Bug 186747
| Summary: | Reduce HashTable capacity wastage | ||
|---|---|---|---|
| Product: | WebKit | Reporter: | Simon Fraser (smfr) <simon.fraser> |
| Component: | WebKit Misc. | Assignee: | Nobody <webkit-unassigned> |
| Status: | NEW | ||
| Severity: | Normal | CC: | darin, sam, simon.fraser, webkit-bug-importer |
| Priority: | P2 | Keywords: | InRadar |
| Version: | WebKit Nightly Build | ||
| Hardware: | Unspecified | ||
| OS: | Unspecified | ||
Simon Fraser (smfr)
Using the patch in bug 186698 we know that there is significant wastage in HashTable capacity. Wastage on some pages:
nytimes.com: 7MB
cnn.com: 10MB
theverge.com: 4MB
HashMap<> doesn't have shrink() like Vector does. It looks like we could expose a rehash() which will halve the table size, but only if less than 50% of table capacity is used (?).

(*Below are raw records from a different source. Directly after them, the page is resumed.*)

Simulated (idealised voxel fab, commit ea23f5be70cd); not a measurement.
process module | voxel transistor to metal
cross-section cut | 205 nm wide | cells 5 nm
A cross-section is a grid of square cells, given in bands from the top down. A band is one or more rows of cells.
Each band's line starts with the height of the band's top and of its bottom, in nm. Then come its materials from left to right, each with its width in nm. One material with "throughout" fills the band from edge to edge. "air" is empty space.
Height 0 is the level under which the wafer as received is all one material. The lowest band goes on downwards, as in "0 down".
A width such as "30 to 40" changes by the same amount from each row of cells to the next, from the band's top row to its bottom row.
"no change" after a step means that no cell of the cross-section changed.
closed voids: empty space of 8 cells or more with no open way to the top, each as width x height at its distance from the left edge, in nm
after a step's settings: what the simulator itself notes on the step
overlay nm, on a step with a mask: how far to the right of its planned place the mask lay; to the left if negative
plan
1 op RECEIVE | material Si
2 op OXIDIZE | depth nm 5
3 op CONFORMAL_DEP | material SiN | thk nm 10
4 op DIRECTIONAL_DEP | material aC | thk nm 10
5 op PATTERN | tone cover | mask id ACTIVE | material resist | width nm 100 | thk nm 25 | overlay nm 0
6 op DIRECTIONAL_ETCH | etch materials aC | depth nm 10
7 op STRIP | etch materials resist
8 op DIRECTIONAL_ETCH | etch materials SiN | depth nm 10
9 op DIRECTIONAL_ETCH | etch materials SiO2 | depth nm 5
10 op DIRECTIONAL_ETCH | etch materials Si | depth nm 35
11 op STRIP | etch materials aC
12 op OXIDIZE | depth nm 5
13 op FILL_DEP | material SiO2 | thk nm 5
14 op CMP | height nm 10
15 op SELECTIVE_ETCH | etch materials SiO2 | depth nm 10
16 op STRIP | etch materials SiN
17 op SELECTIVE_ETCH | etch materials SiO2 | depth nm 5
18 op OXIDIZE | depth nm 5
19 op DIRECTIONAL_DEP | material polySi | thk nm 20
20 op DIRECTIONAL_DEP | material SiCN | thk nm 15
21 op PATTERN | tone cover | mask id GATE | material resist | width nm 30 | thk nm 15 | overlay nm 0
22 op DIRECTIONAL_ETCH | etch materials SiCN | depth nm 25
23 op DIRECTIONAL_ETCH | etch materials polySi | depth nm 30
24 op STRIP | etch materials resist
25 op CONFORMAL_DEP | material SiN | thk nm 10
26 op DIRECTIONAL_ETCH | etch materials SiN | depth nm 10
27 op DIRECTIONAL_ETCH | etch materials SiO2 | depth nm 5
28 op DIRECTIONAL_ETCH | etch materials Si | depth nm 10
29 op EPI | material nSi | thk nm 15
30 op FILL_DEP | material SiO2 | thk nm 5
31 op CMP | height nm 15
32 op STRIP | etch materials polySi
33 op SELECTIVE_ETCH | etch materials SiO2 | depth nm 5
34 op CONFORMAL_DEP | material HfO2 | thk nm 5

Maybe the policy should be that we don't store large objects in HashMaps, and store pointers instead?
| Attachments | ||
|---|---|---|
| Add attachment proposed patch, testcase, etc. |
Darin Adler
I’m not 100% sure exactly what part of the memory we consider the "wasted" part, but our policy for hash tables is based on these constants:
static const unsigned m_maxLoad = 2;
static const unsigned m_minLoad = 6;
The units here are fraction of table full. So we expand a hash table as soon as 50% (1/2) of the buckets are full and we shrink a hash table if only 17% (1/6) of the buckets are full.
When we shrink, we always shrink to half the current size and when we expand, we typically expand to double the current size.
I agree that we can make improvements by changing these policies.
Darin Adler
This policy means that growing hash tables vary between 25% and 50% full, getting expanded each time they get up to 50%. I can imagine an explicit shrink-to-fit operation that would take us to 50% full once we knew we were doing growing and I don’t see much downside in implementing it.
Darin Adler
(In reply to Simon Fraser (smfr) from comment #0)
> Maybe the policy should be that we don't store large objects in HashMaps,
> and store pointers instead?
The tradeoff is likely the extra overhead for the separate memory blocks for each object vs. the extra overhead for unused hash table buckets. It would be good to have a principled way to do the math on that to figure out which costs more.
Radar WebKit Bug Importer
<rdar://problem/41217978>